Creativity Can Be Bright, Dark, and Everything in Between
The gray areas of creativity emphasize its various shades.
Posted February 18, 2020 | Reviewed by Kaja Perina
Creativity—the all-powerful positive force that brings into being new ideas, products, dimensions, and innovations—has a dark side. And at some level, we know it probably does because we’re likely to have engaged in dark creativity ourselves, at some point.
Maybe not dark , but definitely a different hue of creativity. For instance, think about a time you may have come up with a clever lie to avoid meeting someone. Was it original, yet plausible? Was it effective? If it was both, this would count toward a dark-ish use of creative thinking.
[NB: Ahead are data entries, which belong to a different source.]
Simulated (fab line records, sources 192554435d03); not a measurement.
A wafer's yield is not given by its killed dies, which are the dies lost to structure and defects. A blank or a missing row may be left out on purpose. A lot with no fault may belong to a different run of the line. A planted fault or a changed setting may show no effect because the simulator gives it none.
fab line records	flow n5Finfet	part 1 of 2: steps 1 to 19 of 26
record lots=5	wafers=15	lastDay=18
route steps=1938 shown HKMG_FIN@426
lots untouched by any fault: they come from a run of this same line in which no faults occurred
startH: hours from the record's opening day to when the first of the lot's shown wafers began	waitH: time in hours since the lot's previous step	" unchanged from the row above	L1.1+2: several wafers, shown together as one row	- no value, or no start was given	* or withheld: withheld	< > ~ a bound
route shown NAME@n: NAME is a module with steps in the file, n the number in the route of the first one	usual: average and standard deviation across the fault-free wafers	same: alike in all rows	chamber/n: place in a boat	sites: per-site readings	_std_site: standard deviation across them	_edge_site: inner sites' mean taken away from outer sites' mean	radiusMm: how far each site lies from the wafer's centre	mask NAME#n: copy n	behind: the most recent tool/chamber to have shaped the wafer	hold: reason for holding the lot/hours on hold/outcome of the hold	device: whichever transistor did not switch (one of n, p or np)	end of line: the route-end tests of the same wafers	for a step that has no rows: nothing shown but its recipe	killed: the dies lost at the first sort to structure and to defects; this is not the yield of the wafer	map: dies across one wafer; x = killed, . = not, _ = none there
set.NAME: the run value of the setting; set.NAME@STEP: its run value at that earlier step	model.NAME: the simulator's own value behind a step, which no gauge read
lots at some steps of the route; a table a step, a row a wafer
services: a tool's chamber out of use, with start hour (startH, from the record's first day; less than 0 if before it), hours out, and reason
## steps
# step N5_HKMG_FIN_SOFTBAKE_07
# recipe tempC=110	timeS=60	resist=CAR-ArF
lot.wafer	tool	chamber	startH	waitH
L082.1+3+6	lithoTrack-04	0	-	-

That said, as with everything in creativity science, context matters a great deal. Was the someone you were avoiding a person you like or dislike? Had they wronged you in the past and therefore you believed avoiding them was justifiable? Or did you have another commitment at the same date and time, and preferred to lie instead of hurt their feelings?
Over the past decade or so, creativity researchers have begun exploring this dark side in a methodical manner; one of the ways is by focusing on the objective of deploying creative resources. Is this a benevolent goal or a wicked one? Is it primarily motivated by self-interest or to serve others? The prosocial-antisocial-asocial avenues across which creativity can operate brings to the fore discussions of the virtue or vice of creative acts.
When we think of the term creativity, noble or benign actions, such as composing soul-touching music or designing an aesthetically-appealing website or solving a perplexing business problem come to mind. It is less likely for us to immediately consider novel instances of propaganda, deceit, forgery, or even more severe criminal activity as creative .
One reason may be because these actions are associated with primarily harming others or helping oneself without caring about the potential for collateral damage. Traditionally, creativity is associated with ways to benefit others in society, or at least not detract from their welfare. Dark creative acts serve to benefit the creators themselves, highlighting that the chief stakeholder(s) in such instances is the individual or collective partaking in this creative misbehavior.
When a burglar devises a new way to break into a jewelry store and steal a 22-carat diamond ring, there is no greater good for society that comes off the action. Yet there is an unequivocal benefit to the individual. It can be a selfish act (the burglar’s ex-partner owns the store and this is a devious act of revenge) or a self-interested one (the store owner is unknown and the ring can fetch a good price on the black market), but it is unlikely to be a benevolent one. However, as a consequence of the burglary, the store owner may invest in smarter technology and resources to prevent another theft, perhaps employing a creative professional to design the same.
In this way, the bright and dark sides of creativity are often interdependent; one may cease to exist without the other. The grayer areas of creativity arise when we as judges of original productions are still unclear about where the eventual benefit of creative behavior lies. Is hacktivism bright creativity or dark? Are whistleblowers (and the ingenuity they apply to ensure they are secure after having blown the whistle) beneficial or not? What about dark creativity in fiction and cinema — does that really harm or help?
It may be time to acknowledge the entire grayscale of creative manifestations in thought and action. After all, there is no light without the dark.
Cropley, D. H., Cropley, A. J., Kaufman, J. C., & Runco, M. A. (Eds.). (2010). The dark side of creativity. New York, NY: Cambridge University Press.